I was excited about a new bit of material I’d written because I’d only thought of it that morning; fleshed it out that day, and gotten it up onstage that night. That’s my personal stand-up comedy trifecta. With some tweaking I think it can really be something.

In my excitement I shared the joke with a fellow comic. He liked the premise. But I was only midway through telling him the first part of the second joke (naturally I’d written several because that’s how I roll) when he interjected, “You know what would make that funny?”

I wasn’t asking. I was sharing. I already knew it was funny, not just because my ego said so but because I’d also done it on stage and seen it work. The kicker was that I was still speaking as he began talking over me like I was on mute. I was flabbergasted. He missed my punch lines because he was so busy trying to tell me his.

That’s one way to look at it. Here’s another.

A good premise fires the imagination. You know it’s good when two things happen. First it feels like a starting pistol goes off in your head and the jokes just start running out of every corner of your brain. The second thing that happens is you get mad at yourself if you didn’t think of it first. Dammit!

Sometimes a third thing happens (another trifecta). An inspired and generous artist will start sharing the ideas your premise prompted because (even though it’s not theirs) they instinctively want to be a part of building something wonderful.

The second impression isn’t just a kinder interpretation of events but it’s actually much more likely given the source. I’ve known this comic for many years. And while his choice of words could have been better – no points for style and delivery – he’s always respected me, and my work, and is not normally given to ungracious behavior.

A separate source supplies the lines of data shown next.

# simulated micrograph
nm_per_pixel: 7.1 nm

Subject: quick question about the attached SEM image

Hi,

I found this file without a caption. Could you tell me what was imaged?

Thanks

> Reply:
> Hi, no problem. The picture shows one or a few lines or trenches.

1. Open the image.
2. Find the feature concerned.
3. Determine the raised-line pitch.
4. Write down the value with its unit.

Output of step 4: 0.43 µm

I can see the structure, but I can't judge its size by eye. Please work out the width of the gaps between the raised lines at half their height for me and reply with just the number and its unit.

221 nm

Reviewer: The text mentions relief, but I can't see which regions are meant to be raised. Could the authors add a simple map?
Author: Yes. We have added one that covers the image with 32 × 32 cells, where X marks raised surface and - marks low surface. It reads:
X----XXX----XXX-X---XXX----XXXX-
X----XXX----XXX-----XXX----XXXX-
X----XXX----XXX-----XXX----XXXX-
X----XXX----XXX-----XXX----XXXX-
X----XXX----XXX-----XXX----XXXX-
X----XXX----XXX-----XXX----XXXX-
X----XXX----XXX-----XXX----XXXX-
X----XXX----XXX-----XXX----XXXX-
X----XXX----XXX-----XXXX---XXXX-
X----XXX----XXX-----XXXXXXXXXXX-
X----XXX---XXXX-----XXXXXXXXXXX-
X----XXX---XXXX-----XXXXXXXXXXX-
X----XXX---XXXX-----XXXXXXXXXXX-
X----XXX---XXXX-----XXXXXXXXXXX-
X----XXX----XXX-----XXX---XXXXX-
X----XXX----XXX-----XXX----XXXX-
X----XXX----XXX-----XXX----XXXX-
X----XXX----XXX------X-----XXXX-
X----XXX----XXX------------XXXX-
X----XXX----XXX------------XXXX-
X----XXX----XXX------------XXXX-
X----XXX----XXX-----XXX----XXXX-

I also had the courage to say so mething. Yes, courage. My m.o. is to stew and brood. On the pretense of being non-confrontational I say nothing; instead replaying a perceived slight in my mind until I am Rambo and I believe the offender drew first blood. (If this were Game of Thrones I’d be a Lannister. Dune: A Harkonnen. The Hogwarts Sorting Hat would say Slytherin. Who knew the “n” sound was so diabolical?)

That’s how I was raised to deal with conflict; not overtly, but that’s how I saw my Mom do it. And so, that’s where I’m comfortable. But comfortable doesn’t always mean good, healthy, productive, or right.

A wise friend gave me some advice on how to respond to seemingly out of pocket folk on social media, and I find it works in real life as well. Before writing someone off ask yourself: Do you want to make a friend or an enemy? (Lannisters, Harkonnens, and Slytherins need not reply.)

So, I said to the other comic: “Do you know what you just did?” (Totally prepared to deliver a self-righteous tongue lashing if he didn’t because I’m good at that too.) He blinked at me and said, “Oh. I’m sorry. I just kinda jumped ahead to brainstorming.” Huh? I was ready to fight and he was ready to write. Huh! I can only wonder now how often this has happened; and investing more in indignation then in communication, I missed out. Maybe one of the reasons I don’t always work so well with others is because I’m still learning how to work well with myself. But I think with some tweaking I can really be something.